The race to develop regulations for artificial intelligence technologies is on, and members of the House of Representatives are hoping to set up their own AI working group this month to help craft comprehensive regulations.

At a Washington Post Live event today in Washington, D.C., Reps. Don Beyer, D-Va., and Marcus Molinaro, R-N.Y., said they’re hoping a House AI working group will bring some movement to Congress’s many AI proposals.

“The AI caucus was primarily put together to educate the members of Congress and their staff on what AI is and how it’s developing,” Rep. Beyer said. “Kevin McCarthy, when he was still speaker, put together an informal working group – including Marcus and myself – to try to actually bring bills to the floor, to pass bills this year.”

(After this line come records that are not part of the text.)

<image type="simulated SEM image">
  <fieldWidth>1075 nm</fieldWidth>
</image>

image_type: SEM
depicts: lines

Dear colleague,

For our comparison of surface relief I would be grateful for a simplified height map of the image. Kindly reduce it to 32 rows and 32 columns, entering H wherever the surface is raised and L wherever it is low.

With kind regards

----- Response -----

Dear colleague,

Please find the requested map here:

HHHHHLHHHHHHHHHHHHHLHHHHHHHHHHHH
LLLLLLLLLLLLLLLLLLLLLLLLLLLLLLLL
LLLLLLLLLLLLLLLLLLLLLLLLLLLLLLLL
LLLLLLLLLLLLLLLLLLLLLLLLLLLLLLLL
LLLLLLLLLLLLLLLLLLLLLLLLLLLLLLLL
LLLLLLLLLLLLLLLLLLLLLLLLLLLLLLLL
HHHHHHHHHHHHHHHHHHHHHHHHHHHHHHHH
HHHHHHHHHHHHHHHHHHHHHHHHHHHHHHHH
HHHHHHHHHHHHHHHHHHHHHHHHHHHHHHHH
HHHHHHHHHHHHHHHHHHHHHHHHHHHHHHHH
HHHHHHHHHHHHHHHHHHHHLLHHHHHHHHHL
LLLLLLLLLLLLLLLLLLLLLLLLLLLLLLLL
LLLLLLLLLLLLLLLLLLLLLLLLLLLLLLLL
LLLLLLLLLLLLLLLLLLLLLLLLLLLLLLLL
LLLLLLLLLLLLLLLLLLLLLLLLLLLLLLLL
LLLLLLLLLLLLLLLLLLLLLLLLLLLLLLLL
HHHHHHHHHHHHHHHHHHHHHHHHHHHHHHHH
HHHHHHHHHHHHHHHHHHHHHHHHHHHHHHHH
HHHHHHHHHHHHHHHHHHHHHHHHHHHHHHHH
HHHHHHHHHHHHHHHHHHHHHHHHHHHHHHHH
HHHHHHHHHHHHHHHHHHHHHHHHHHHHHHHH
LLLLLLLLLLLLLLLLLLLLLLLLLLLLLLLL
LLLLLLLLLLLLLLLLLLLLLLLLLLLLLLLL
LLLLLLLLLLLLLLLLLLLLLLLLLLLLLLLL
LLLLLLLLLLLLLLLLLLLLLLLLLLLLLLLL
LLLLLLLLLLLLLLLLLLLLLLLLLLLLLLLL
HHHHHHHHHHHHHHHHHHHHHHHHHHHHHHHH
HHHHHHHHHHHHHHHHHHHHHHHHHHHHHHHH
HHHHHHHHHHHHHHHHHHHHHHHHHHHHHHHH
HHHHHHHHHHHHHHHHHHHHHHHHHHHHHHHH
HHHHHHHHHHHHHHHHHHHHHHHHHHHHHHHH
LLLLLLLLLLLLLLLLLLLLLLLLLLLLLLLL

“The new speaker, Mike Johnson, I believe it’s his intention to stand up this bipartisan working group to make things happen,” he said, adding, “We’re hoping that will happen this month.”

Senate Majority Leader Chuck Schumer, D-N.Y., is leading his own AI working group, which has hosted insight forums with top tech CEOs and labor and civil rights leaders to discuss possible regulations for the rapidly evolving technology.

While Rep. Beyer said he doesn’t believe the House risks falling behind the Senate in the AI space, he did say that Congress does “risk falling way behind the American people.”

“It has been a year of unnecessary and unlimited distractions, and I wish that we were a bit more advanced on some of these policies,” added Rep. Molinaro. “Too often, we are too far behind. This last year has really caused us to be even further behind.”

“I think the speaker accepts both the need to get the working group up and functional to move legislation, and he also understands both the potential benefits and risks of AI and establishing the basic framework,” Rep. Molinaro said.

Both congressmen said that they are concerned about AI’s impact on jobs, as well as more concerning risks such as the technology’s impact on election security, privacy, and intellectual property.

“All of that is at risk, and we really need to create the framework and the guidelines to protect ourselves from ourselves,” Rep. Molinaro said. “My concern, ultimately, is that we will be well too late and that lives will be horribly impacted because we didn’t establish those guidelines.”

“Is it too late for 2024? Likely not,” he added, referring to protecting the 2024 elections from AI risks such as deepfakes. “I think that there are regulatory restrictions … but this is a space that we certainly have to come to some formal agreement on because it is about protecting democracy.”

Last month, Reps. Beyer and Molinaro – alongside Reps. Ted Lieu, D-Calif., and Zach Nunn, R-Iowa – introduced the Federal AI Risk Management Act, a bipartisan and bicameral bill to require U.S. Federal agencies and vendors to follow the AI risk management guidelines put forth by the National Institute of Standards and Technology (NIST).

The bill would require Federal agencies and vendors to incorporate the NIST framework into their AI management efforts to help limit the risks that could be associated with the technology.

Rep. Beyer said that the group of lawmakers believes that NIST has established “the best international standard of what AI should be.” However, he added that NIST “apparently has two and a half full staffers on this,” so “they might need a little more resources, especially with the challenge we’ve given them.”

Those NIST standards, along with President Biden’s recent AI executive order, are “broad and necessary” steps to help develop AI regulations, according to Rep. Molinaro.

White House in Support of AI Regulations

Separately during the event, Anne Neuberger, the White House’s deputy national security advisor for cyber and emerging technologies, agreed that the United States needs to develop AI regulations.

“There are real risks about AI, and as the president has said, we do need regulation to ensure the controls are in place so we can use the technology responsibly,” Neuberger said.

Last year, 15 companies met with the White House to sign voluntary commitments around a set of practices related to managing the risks of AI. That set of voluntary commitments, Neuberger said, “was the first of three steps we see in the overall U.S. governance approach.”

“The first step was the voluntary commitments. The second, the president’s executive order, which goes to the line of what we can do under current law. The third is potential regulation, which the hill is working on under leader Schumer – really bipartisan efforts.”

“There have been some initial bills, but bipartisan efforts to determine what are new laws we need for this very new space,” she added. “We have an equal obligation to put the same creative efforts to ensuring we’re deploying [AI] in a safe, responsible way.”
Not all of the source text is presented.